Father Hecker's work has been likened to Cardinal Newman's, by the cardinal himself—"I have ever felt", Newman wrote to Father Hewit on the occasion of Father Hecker's death, "that there was a sort of unity in our lives, that we had both begun a work of the same kind, he in America and I in England".
 
 

Isaac Thomas Hecker
  In spite of some obvious differences in the character of the two men and of their work, the comparison is justifiable. Newman, better than anyone else, it has been said, made Catholic dogmas and practices acceptable to the English mind, which had long been estranged from Catholicity on the pretence that the Church was a foreign institution. Hecker, a man of and from the people, strove unceasingly to recommend the Catholic Faith to the democratic American people, who had been reared in hostility to the Church on the pretence that she was foreign and anti-democratic. He was an ardent American, in love with American institutions, but he was likewise absolutely and uncompromisingly Catholic. He won the respect and confidence of his non-Catholic countrymen to a surprising extent, while at the same time eliciting repeated letters of approval from the highest authorities of the Church at Rome. The regrettable controversy on "Americanism", in which Father Hecker's name was mentioned, is discussed elsewhere in this boo. It suffices to say here that, on the occasion of the issue, by Leo XIII, of the Brief "Testem Benevolentiæ", the hierarchy in the United States all but unanimously gave spontaneous testimony that Father Hecker had never countenanced any deviation form, or minimizing of, Catholic doctrines. And it is quite generally recognized by American Catholics that among the notable champions of the Holy See in the nineteenth century none was more loyal, none spent himself more generously, than Father Hecker, in upholding its dignity and extending its sway.

Catholic Encyclopedia
 
 
 
Missionary Society of St. Paul the Apostle
 

Otherwise known as the "Paulist Fathers"

A community of priests for giving missions and doing other Apostolic works, especially for making converts to the Catholic faith. It was founded in Rome and in New York, in 1858, by Father Isaac Thomas Hecker, with whom were associated Augustine F. Hewit, George Deshon, Francis A. Baker, and Clarence A. Walworth. All of these had been members of the Congregation of the Most Holy Redeemer, and owing to certain misunderstandings had been suspected of disloyalty to their order and accused of disobedience.

 
In order to set matters right and to explain their case to the superior general, Father Hecker went to Rome, and on 29 August, 1857, three days after his arrival, was expelled from the Redemptorists. This action was appealed to the Holy See and was not approved. Father Hecker and the above named priests were then at their own request dispensed from their vows, and proceeded to form the new community. Hecker received letters from Propaganda, strongly recommending him and his associated to the bishops of the United States. This is the official origin of the Paulists.

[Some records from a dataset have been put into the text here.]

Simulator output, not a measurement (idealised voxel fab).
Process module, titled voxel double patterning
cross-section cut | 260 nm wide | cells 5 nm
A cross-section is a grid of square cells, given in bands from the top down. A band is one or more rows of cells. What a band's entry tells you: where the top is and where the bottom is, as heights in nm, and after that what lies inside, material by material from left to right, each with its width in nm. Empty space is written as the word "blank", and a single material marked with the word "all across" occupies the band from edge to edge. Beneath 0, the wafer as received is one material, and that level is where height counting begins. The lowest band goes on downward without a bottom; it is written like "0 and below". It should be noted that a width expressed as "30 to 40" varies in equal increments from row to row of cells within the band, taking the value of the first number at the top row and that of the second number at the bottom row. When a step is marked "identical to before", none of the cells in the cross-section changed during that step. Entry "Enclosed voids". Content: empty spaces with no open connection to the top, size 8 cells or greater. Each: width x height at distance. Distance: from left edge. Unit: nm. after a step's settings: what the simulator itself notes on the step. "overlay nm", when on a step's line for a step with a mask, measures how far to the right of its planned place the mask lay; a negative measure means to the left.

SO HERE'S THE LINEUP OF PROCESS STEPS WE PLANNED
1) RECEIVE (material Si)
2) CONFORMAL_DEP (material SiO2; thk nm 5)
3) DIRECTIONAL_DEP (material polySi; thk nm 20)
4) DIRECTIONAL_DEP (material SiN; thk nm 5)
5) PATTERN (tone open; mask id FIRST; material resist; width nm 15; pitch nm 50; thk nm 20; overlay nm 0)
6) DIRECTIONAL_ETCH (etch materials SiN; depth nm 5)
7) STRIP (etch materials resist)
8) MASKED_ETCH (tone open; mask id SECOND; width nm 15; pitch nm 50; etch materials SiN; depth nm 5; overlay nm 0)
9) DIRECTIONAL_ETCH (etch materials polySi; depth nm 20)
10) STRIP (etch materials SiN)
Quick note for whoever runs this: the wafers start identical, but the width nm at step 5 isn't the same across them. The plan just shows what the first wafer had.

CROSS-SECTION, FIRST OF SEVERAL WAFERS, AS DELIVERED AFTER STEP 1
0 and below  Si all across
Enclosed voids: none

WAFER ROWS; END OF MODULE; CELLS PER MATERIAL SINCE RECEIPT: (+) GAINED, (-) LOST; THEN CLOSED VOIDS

But long before this, however, the Holy Spirit gave Father Hecker distinct and unmistakable intimations — to use his own words — that he was "set apart to undertake in some leading and conspicuous way the conversion of this country". He adds that he "made an explicit statement of these supernatural visitations to various persons, singly and in common, always under compulsion of obedience or necessity". These advisers included Cardinal Barnabo, the Prefect of Propaganda at this time, and several of the most approved directors of souls in Rome. They unanimously decided that he acted wisely in following his interior supernatural guidance.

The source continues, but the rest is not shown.